O! Me, Flower Wilting in Crack'd City Street


Guy Debord Takes You to Tits Project


Andy Warhol's Dance Diagram (Foxtrot)



Since returning from the tree-drunk half-time of VA, I've been under spells: Donald Fagen's Morph the Cat, Ghostface's Fishscale, Moondog's The Viking of 6th Avenue, and Seconds's's's Kratitude. All totally different, all fundamentally functioning as dreams of urban experience.

Ghostface is a psychogeographer extraordinaire; Supreme Clientele's lyric "Bung bung bung, your bell went rung rung rung / Staple-Land's where the ambulance don't come" is still an astounding threat because he tosses you in a place outside of jurisdiction - Clammyhands giggle nervously at streets with funny names - and lets trouble find your scent. Of course, at least part of it is Rap Fantasia; Fishscale's "The Champ" cuddles his verbal erections: "This is architect music."

He masters his cityscape even when messing around, shitting himself with juvenalia on the "Heart Street Directions" skit: "the next block is Clit Boulevard - but you gotta be careful, it's kinda wet down there - you goin' past Guts now, that should take you to Tits Project; my man Balls be around there somewhere. The Heart is around there somewhere." Yeah, it's dumb, but it also reminds you how commanding he is about locales; being able to smell and fear his sense of place is disorienting because you know his boulevards bubbled up in the same cauldron as his erogenous language-as-sound rhetoric and fruit-spiels - the dynamic nonsense that helps set him apart. Still, even if it comes out as part fantasy, Fishscale's premise of city-as-secret is thoroughly alluring; SFJ's Tarantino comparison is well-worn, but reminds you of something important - the double-nuance of pulp: cheap, sensational, but just as much a part of the fruit as the juice.

If Fishscale is city-as-secret, the Moondog compilation The Viking of 6th Avenue is a fantasy by necessity. Moondog was a blind street musician; as I said in another post, the gobsmacking poignancy of his music is that he somehow manages to paint Midtown perfectly through Loony-tuned jazz brut even though he never actually saw it. Of course, it's a "pre-internet" portrait - a tag I've grown fond of as a catchall for the experience of say, open-air saxophone and city drift that seems totally lacking in my ultramodern & disaffected experience of New York. So it, like Ghostface, is its own escape music; a completely different city and somehow on the same blocks; Moondog turned the NYSE into a Native American battleground and skyscraper stories into heads on stacked totem poles in a way both intimate and accurate - it's still uncanny that his senses were abbreviated.

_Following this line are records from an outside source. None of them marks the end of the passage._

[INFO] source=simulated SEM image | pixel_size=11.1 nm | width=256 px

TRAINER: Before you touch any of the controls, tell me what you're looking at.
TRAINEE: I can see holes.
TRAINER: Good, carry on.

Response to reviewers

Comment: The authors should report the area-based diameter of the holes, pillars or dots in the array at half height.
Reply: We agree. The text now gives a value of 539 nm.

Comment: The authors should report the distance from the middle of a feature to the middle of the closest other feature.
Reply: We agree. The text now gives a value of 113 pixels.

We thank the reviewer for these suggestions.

Kratitude is a new album by Seconds, a neo-no wave band that oddly betrays some of no wave's most well-defined characteristics: presence and dynamics. Seconds make super-cyclic and ostensibly minimal punk; in fact, they're sort of like an early Sonic Youth/garage version of Liars, whose Drum's Not Dead smokes with the same hypno-chanting schtick. Which is fine; what compels me about both these albums isn't that they're all that good, but that they're such a specific reaction to the city. In fact, the onesheet for Seconds talks about minimalism - Steve Reich "It's Gonna Rain"-style; the revelation-by-repetition scheme. Both bands use repetition as a way to try to scale back to prehistory, probably because the city is so goddamn fast and confusing - the first track on Kratitude is actually a vocal round consisting of "Slowly moving slowly moving faster moving faster" - loopy, disorienting. The urban escape of fetishizing Early Tymes seems present in Excepter and Animal Collective, too; strangely, this resonates with Moondog's restoration of the city to a distant past, though younger bands seem to be doing this in a much more destructive/deconstructive way. Seconds and Liars fall short of scrambling circuits because they drive the neopromitive experience underground, where the freaky stuff is always a go; AC is the closest to bringing the aesthetic to success, but my cavemen friends tell me that the word around the obelisk is that they're going MOR.

Never as MOR as Fagen, who plays just what you'd expect - the slick, detached, mind's eye approach to the city. What got me about Morph the Cat immediately was the title track: a cloud of smoke in the guise of a kitty renders New York euphoric, like if the "plume" in DeLillo's White Noise was gigglegas with the scent of freshly-baked cookies. What gets presented - and mirrored in Fagen's impossibly exact music - is the paradoxical threat of calm; a mass numbing in the guise of playfulness, the capitulation of all kindsa modern horrors that Fagen would wryly twitch his lip at. So maybe Seconds and Liars had to go underground after all. If his portraits of The Masses are unnerving, think about the protaginist in "Security Joan," standing on the verge of getting it on with the woman waving the metal-detector wand over his trembling pre-flight body. If it's funny, it's also crushingly sad: no lover at home - a home that he spends enough time outside of to make a chance encounter with a sterile uniform worth it (not to mention the ha-ha soft dominant/submissive power dynamic of their encounter); the guy's always between flights, stimulated by the most banal encounters. I actually thought of Scott Walker's "Time Operator," a song about a man talking to a telephone operator that actually represents "Security Joan"'s modern alienation even better: "Time Operator / Take the time to take the time to come over here / We got so much in common / Seems it's hard for us to sleep with all the razzle dazzle in the street." It's straight Walter Benjamin: we're too buried under the rhythm of the city to make connections with people (think about your commute); Fagen and Walker's cynical capitulation is in trying to have phone sex with a city employee or a quickie with an airline attendant.

In the end, what's funny about all these approaches - Ghost's secret city, Moondog's serene metro-toons, Seconds/Liars neoprimitive resistance and Fagen's suffocating calm - is that they all envision places that don't exist but seem equally and thrillingly real. If Fagen is closest to truth, he's also the most fucking daffy of in the bunch; Ghost has said crazy stuff before, but he never needed a large, formless cat made of smoke to argue his point.

1 Comments:

Blogger Ian said...

I did kind of wonder where the title track of Fagen's record came from.